As you walk around campus this week, you may bump into a large group of young people speaking Arabic. They’re members of the military from Ft. Fisher, Ft. Bragg and NC State who are studying Arabic language and culture through the university’s Language Training Center.

“NC State is one of only seven universities across the country designated as a Language Training Center and funded by the U.S. Department of Defense to provide foreign language and culture training to the military,” says Dwight Stephens, the center’s director. “We create and deliver innovative ways of effecting very high language and cultural proficiency in short periods of time.”

Military students in the program are enrolled as students at NC State and receive college credit for their courses. Their tuition is paid by the program.

Administrators from the Defense Language National Security Education Office and commanding officers of various units served by the NC State program will also be here to participate in two days of classes and cultural immersion, with special assistance from the local Middle Eastern community.

“We have piloted some innovative ways to facilitate cultural proficiency in second-language acquisition,” Stephens says. “These leaders want to see what NC State is doing so they can replicate it elsewhere.”

While they’re in Raleigh this week, the military students will take Arabic classes alongside other NC State students, practice their language and cultural skills with members of the Arabic community and tour the Cedars in the Pines exhibit at the N.C. Museum of History with an Arabic-speaking guide. And they’ll meet with Arab business owners and community members over Middle Eastern meals.

Soldiers in classroom
NC State’s Language Training Center is now in its third year.

“Functional language training should be real,” Stephens says. “It should involve authentic human relationships and true human dilemmas. It needs to have a physical presence and activity, and  contain not only linguistic information but hidden cultural dimensions as well. And it should be unscripted and to some extent unpredictable.”

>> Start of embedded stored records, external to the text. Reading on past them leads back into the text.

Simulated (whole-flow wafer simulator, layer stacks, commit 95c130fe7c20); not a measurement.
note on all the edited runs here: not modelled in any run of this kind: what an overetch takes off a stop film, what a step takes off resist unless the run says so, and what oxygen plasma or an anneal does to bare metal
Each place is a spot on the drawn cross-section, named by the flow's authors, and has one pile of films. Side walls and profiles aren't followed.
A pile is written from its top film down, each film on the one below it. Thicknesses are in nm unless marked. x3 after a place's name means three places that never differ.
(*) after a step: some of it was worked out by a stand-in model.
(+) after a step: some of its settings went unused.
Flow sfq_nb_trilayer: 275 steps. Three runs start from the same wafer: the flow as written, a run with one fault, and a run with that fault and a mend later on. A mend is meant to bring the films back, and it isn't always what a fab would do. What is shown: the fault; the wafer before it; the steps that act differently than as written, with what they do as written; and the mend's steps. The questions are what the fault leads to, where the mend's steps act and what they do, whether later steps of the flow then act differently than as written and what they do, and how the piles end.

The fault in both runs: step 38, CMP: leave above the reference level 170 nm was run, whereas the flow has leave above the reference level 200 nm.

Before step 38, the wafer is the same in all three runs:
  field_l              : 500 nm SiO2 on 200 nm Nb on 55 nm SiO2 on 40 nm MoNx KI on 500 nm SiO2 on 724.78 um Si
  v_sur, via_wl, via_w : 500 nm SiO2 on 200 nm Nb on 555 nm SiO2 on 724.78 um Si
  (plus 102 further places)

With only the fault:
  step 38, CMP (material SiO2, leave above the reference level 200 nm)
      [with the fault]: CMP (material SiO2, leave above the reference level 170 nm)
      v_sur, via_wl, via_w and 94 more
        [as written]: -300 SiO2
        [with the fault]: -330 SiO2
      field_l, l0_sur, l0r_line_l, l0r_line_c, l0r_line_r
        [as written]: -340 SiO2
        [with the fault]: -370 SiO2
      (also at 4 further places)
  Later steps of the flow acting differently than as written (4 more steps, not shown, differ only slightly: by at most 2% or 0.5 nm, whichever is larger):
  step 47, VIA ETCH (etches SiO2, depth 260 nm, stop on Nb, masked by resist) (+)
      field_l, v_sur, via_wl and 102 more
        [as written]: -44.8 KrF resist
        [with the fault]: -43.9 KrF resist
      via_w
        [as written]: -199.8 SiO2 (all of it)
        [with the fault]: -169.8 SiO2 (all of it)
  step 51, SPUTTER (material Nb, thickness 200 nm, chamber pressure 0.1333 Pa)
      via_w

Now in its third year of operation, NC State’s Language Training Center has 20 instructors who teach 10 foreign languages deemed critical to world stability and national security to numerous military units. Instruction is provided in classrooms across North Carolina and online via video conferencing to military students across the world.

Stephens recently received the Army Commander’s Award for Public Service, the fourth highest honor the Army can bestow on a civilian.